So I'm still in Acts. I've been enjoying reading and re-reading passages and just camping out in this book. This week I came to Acts 26 where Paul is representing himself in court. See, the Jews were angry with him because he was preaching the Gospel, and they didn't like it very much. They didn't believe Jesus was the Son of God, crucified, and raised on the third day from the dead. And they didn't want Paul preaching any differently.
So Paul is arrested. And when he stands before King Agrippa, he represents himself. He starts right off owning the fact he used to persecute people for the very beliefs he now stands on trial for. But then he moves into preaching. Because Paul never let a moment pass him by. He's passionate about his brothers realizing what they missed.

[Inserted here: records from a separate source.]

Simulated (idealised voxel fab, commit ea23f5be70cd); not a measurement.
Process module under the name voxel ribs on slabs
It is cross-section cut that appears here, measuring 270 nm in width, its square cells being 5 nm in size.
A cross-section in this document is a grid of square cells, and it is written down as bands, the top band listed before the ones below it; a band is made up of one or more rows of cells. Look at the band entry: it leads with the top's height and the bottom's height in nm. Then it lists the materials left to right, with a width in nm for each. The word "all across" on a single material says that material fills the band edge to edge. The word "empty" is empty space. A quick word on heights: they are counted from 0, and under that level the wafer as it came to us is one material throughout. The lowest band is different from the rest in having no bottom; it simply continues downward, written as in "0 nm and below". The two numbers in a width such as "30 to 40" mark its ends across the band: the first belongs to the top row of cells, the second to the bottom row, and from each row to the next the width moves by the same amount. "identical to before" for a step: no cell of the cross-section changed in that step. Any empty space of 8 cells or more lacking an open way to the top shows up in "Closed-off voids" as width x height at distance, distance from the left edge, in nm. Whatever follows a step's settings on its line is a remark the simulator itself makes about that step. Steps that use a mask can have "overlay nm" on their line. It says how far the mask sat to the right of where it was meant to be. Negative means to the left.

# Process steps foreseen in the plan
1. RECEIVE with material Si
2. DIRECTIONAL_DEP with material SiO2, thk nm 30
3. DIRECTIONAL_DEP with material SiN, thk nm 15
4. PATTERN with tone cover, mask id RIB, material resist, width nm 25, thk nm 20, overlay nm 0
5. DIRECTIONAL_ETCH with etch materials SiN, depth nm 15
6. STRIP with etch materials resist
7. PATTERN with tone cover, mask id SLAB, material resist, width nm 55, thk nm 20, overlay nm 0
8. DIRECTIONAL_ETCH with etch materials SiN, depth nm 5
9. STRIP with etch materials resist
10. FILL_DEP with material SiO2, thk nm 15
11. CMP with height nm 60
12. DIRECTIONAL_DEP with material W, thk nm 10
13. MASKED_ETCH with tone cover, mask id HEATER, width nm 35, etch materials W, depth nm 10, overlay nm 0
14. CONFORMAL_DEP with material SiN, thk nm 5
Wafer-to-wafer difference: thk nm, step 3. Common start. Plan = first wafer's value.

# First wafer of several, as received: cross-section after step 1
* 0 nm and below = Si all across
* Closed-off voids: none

Paul turns to the king and says,
"And now it is because of my hope in what God has promised our fathers that I am on trial today. This is the promise our twelve tribes are hoping to see fulfilled as they earnestly serve God day and night. O king, it is because of this hope that the Jews are accusing me. Why should any of you consider it incredible that God raises the dead?" vs. 6-8
Basically he's saying "You all have been sitting around waiting for a promise that's already come, and because I'm preaching that it has, you're wanting to shut me up. But listen, you've studied all about God. Are you really telling me you don't believe it? That He can't raise His own son from the dead?"
Paul was challenging them, because for all their studying, memorizing, watching and waiting, the Jews still missed Jesus.
They'd missed their promise.
Oh. Have you ever been there? It might have been a whisper or maybe thunderous, crashing waves, but God spoke to you. He gave you a promise for your future. And you prepared. Watched. Studied. Waited. But somehow in all your preparation, you missed it.
For the Jews, their missing it was all part of fulfilling the prophecy, but once the prophecy was fulfilled, they refused to admit maybe they were wrong. And in our stubbornness, we can be much the same. It's humbling to admit we were wrong. That we so completely missed the mark. But here's what I so love about our God.
He loves us too much to let us continue shooting arrows that miss. He sends us help to get us back on track.
For the Jews, He sent Paul. Listen to what Paul goes on to say: (And here Paul is giving us the very words God spoke to him when He sent Paul.)
"I am sending you to them to open their eyes and turn them from darkness to light, and from the power of satan to God, so that they may receive forgiveness of sins and a place among those who are sanctified by faith in me." vs. 18
Oh! See this! God loved them so much. He knew they'd messed up. He knew their hearts were hardened and they were totally walking blind in the dark. But He wasn't about to let that anger and darkness allow them to keep missing the promise He'd sent--or His forgiveness.
Because He wanted them with him. That "place among those sanctified by faith in me" is Heaven. His home where He so desperately wants us. The ultimate promise of eternity spent with Him.
God wanted their aim corrected, and He provided a voice to point them back to their bullseye. And that's totally His personality. He never leaves a promise unfulfilled. He seeks us out. Shines a light so we can see the mark we're aiming for and steadies our hand, but it's up to us to release the shot.
And while this story is talking about the promise of Jesus Christ--a promise given and fulfilled for each and every one of us--we can also use it to apply to our individual promises in our lives. God created each and every one of us with a specific plan and purpose. He has specific promises He wants each of us to claim.
So what about you? Are you waiting for a promise, watching one being fulfilled, or being called back to one you may have overshot? Today let Him guide your hand, rest in His perfect aim, release the shot and let your arrow hit its' mark.